Palmer Hotz, Alumnus and Longtime U of A Supporter, Passes Away
Henry Palmer Hotz of Foster City, California, a retired senior scientist and professor, University of Arkansas alumnus, and generous university benefactor, passed away on Feb. 18 at the age of 93.
Palmer Hotz received a Bachelor of Science in physics from the University of Arkansas and a doctorate from Washington University in St. Louis. His wife, Marie Brase Hotz, also holds a doctorate from Washington University. They have three children — Henry Brase Hotz, Mary Hotz Hogen and Martha Hotz Vitaterna — as well as five grandchildren.
In 2015, the College of Education and Health Professions at the U of A created an endowed dean’s chair thanks to a gift from Palmer and Marie Hotz and a grant from the Walton Family Foundation. The chair was the first of its kind in the college and was named in honor of Palmer Hotz’s father, Henry G. Hotz. Henry Hotz was a member of the university faculty for 24 years, including 11 years as dean of the College of Education.
In addition to this gift, the Hotzes had previously established the Hartman Hotz Lectures Series in honor of Palmer Hotz’s brother, who was an honor graduate of the university and later went on to earn a law degree from Yale before returning to Fayetteville to join the faculty in the School of Law.
“Jane and I were so sorry to learn of the passing of Dr. Palmer Hotz,” said David Gearhart, former UA chancellor. “Both Marie and Palmer were extraordinary academics who love and continue to love the University of Arkansas. Their astute understanding of the great importance of private philanthropy has had a measurable impact on the University of Arkansas. They were extraordinarily generous to the university. They are truly a family of educators.”

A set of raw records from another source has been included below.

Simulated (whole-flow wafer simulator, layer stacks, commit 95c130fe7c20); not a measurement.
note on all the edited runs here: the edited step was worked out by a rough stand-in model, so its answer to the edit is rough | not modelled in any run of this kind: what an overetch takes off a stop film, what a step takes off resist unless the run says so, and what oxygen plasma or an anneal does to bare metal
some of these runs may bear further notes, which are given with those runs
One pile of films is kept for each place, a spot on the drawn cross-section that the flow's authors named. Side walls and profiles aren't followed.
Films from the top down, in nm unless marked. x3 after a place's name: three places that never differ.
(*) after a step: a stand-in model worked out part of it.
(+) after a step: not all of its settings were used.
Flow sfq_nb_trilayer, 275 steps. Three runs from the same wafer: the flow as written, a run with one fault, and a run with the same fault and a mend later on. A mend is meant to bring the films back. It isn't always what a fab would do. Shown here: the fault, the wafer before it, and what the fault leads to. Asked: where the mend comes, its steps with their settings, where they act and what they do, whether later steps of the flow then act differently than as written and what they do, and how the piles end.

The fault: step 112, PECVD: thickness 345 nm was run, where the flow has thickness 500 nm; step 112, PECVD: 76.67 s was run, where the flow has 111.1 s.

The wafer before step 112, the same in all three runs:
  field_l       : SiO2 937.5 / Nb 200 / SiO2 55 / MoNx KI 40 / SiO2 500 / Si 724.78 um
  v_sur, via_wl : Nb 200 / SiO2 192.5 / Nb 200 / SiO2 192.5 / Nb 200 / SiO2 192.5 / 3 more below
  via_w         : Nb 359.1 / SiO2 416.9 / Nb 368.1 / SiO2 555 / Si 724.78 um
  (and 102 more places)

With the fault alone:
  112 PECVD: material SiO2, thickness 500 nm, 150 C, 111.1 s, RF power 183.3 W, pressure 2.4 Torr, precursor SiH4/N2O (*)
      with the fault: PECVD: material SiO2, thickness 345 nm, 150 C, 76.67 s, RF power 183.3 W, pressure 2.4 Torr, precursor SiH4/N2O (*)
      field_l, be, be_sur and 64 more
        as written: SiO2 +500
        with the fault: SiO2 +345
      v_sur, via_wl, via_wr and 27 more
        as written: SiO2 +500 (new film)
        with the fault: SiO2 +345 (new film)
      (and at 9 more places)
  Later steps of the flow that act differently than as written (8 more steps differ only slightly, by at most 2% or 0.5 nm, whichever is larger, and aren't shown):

The Gearharts purchased the Hotz’s former family home — where Palmer grew up — in 1998.
The house was positioned on an unfinished street when his family first moved there. The Hotzes and a neighboring family named it Razorback Road.
“When we were doing some renovations of the house we found a Hotz family scrapbook in one of the closets with memorabilia that dated to the 1930s. We felt a keen connection to Palmer and Marie,” Gearhart said. “Palmer was so excited to receive it, and it brought back many fond memories of life in Fayetteville. He will be greatly missed.”
In 2017, Michael Hevel, head of the Department of Rehabilitation, Human Resources, and Communication Disorders, interviewed Palmer Hotz, who credited his interest in physics to his father’s role in running the summer school for teachers at the University of Arkansas in the 1930s. Henry Hotz recruited master teachers through the state to provide continuing education for teachers, and students were needed for demonstration courses. He drafted sons Palmer and Hartman to participate in the courses. As a 10-year-old, Palmer Hotz became fascinated by the lessons of a talented science teacher.
Palmer Hotz taught physics until the early 1970s when the family relocated to California and he started working in what became Silicon Valley.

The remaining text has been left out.